STAMPED defines the seven major areas of information required to provide a quality hose assembly for the customer. The acronym stands for size, temperature, application, materials/media, pressure, end and delivery.
Size, I.D., length and O.D. constraints
The overall length should be specified to include fittings, and tolerances need to be specified if special requirements exist. To determine the replacement hose I.D., the layline printing on the size of the original hose must be identified. If the original hose layline is not available, the hose must be cut and measured in diameter from the inside.

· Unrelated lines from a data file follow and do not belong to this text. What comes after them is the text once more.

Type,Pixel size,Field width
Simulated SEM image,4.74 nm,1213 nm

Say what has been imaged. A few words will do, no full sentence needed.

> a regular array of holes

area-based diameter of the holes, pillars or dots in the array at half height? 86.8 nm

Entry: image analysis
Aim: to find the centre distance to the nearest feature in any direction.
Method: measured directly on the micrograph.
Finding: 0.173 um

The inside diameter must be able to keep pressure loss to a minimum, maintain adequate flow and avoid damage to the hose due to heat generation or excessive turbulence. The hose should be sized in accordance with the nomographic chart in the Hose Safety Institute Handbook v. 1.2. Length tolerances should also be considered for all types of hose assemblies. The flow rate, in conjunction with the inside diameter of the hose, will determine the fluid velocity through the hose. The hose supplier will recommend specific velocity ranges.
Continuous (average), minimum and maximum temperatures should be specified for both the environment and material. If flame resistance or flammability would be an issue, it should be noted.
When routing near hot manifolds, keep in mind that maximum assembly working pressures will decrease as temperatures increase. In extreme cases, a heat shield may be advisable.
Other things to consider are maximum intermittent ambient temperature, fluid temperature, ambient temperature, maximum temperature and sub-zero exposure.
Anticipated movements and geometry of use must be quantified, as well as intermittent or continuous service, indoor and outdoor use, unusual mechanical loads, excessive abrasion, electrical conductivity requirements, equipment type, external conditions, such as abrasion, oil, solvents, acid, ozone and salt water, and if the hose is currently in use.
If the hose is in use, the type of hose, service life being obtained, description of failure, source of customer dissatisfaction, strength, frequency of impulsing, pressure pikes, flexing and non-flexing applications, and vacuum requirements must be noted.
Special requirements for the hose tube, special specifications or agency requirements that need to be considered and whether the material will flow continuously or sit in the hose for long periods of time must be noted.
Media velocity and flow rate, the chemical and concentration, solids, description and size should also be noted. Some applications require specialized oils or chemicals to be conveyed through the system. Hose selection must assure compatibility of the hose materials and components, such as hose ends and O-rings, with the fluid being used.
Hose assembly working pressures must be equal to or greater than the system pressure. Pressure spikes greater than the maximum working pressure will shorten hose life. Temperature implications and vacuum considerations should also be noted.
The maximum operating pressure is the maximum pressure that the system should be exposed to in normal operating conditions. The hose and hose end should not be rated to a pressure less than the maximum operating pressure system. Frequent pressure spikes can reduce the life of hydraulic hose assemblies.
Style, type, orientation and attachment methods, among others, are included in this section. Uncoupled or coupled hoses, hoses with built-in fittings, end styles, materials and dimensions, and conductivity requirements should also be noted.
Deliveries are specific to customer requirements, testing requirements, certification requirements, special packaging and shipping requirements, tagging requirements and can also refer to determined overall length when working with metal hoses.